While application memory access aspects are similar to conventional memory usage, network data transmission is not. Rather than employ the copy scheme of
Referring to
In addition to conventional memory data structures, protocol engine 206 maintains a buffer structure descriptor table 312. The buffer structure descriptor table includes information identifying the addresses of the buffers used for network transmissions. From a memory-level viewpoint, the buffers are analogous to the socket buffers referenced in
During a typical application cycle, all or a portion of memory allocated to the application from protocol engine memory pool 204 may be reused, thus reducing the amount of memory required by the application to perform its data transfer operations. For example, for a web server application, dynamic content (e.g., scripts, graphical content, dynamic web pages) of various sizes may be dynamically generated, using data storage allocated from protocol engine memory pool 204 as buffers 218. Appropriate data in the application's allocated buffers are then packaged into packets, and transported to various destinations. For ongoing operations, it will be advantageous to reuse the same buffer space allocated by protocol engine 220 for the application. This is facilitated, in part, through use of the SOM field values.
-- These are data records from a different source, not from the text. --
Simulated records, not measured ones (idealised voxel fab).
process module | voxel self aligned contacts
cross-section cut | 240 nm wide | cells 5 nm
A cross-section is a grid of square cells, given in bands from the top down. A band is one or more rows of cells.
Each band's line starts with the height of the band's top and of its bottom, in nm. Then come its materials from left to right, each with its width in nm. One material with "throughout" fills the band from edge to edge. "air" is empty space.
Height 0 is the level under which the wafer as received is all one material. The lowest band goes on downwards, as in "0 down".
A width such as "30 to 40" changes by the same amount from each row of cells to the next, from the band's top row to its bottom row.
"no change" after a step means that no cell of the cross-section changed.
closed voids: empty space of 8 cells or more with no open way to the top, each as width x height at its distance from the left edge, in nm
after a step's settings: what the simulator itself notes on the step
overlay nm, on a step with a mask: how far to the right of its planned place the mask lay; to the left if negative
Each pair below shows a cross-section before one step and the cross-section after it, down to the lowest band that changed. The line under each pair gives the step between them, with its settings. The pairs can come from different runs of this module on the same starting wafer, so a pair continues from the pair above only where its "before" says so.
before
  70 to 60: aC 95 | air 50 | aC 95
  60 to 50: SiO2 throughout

One embodiment of the corresponding network transfer processing is schematically illustrated in
In view of network conditions and forwarding latencies, it will take a finite amount of time for the transferred packets to reach the destination client. Similarly, it will take a finite amount of time for each ACK packet 122 to be returned from the client to the server to indicate that the packet was successfully received. This “round-trip” timeframe is depicted at the right-hand side of
In response to received ACK packets, transport manager 220 updates the SOM values of the corresponding buffers. As each packet is generated, its corresponding packet sequence number is mapped to the buffer(s) from which the packet's payload is copied. (In practice, the buffer data in copied into another buffer in the NIC using a DMA (Direct Memory Access) data transfer, and the applicable protocol header/footer is “wrapped” around the payload for each layer to build the ultimate payload data unit (PDU) that is transmitted, such as an Ethernet frame, although under some implementations it may be possible to build the packet “in-line” without using such NIC buffering, wherein the protocol engine memory pool buffer also functions as a virtual NIC buffer. With respect to the “zero-copy” terminology used herein, the transfer of data into a NIC buffer to build a PDU does not constitute a per se copy.) A corresponding ACK packet (sent from a client in response to receiving the transmitted packet) will likewise identify the sequence number. Based on the sequence number (as well as other header information, if needed), transport manager 220 will identify which buffer(s) the successfully-delivered packet corresponds to, and that buffer's packet indicia will be marked as delivered.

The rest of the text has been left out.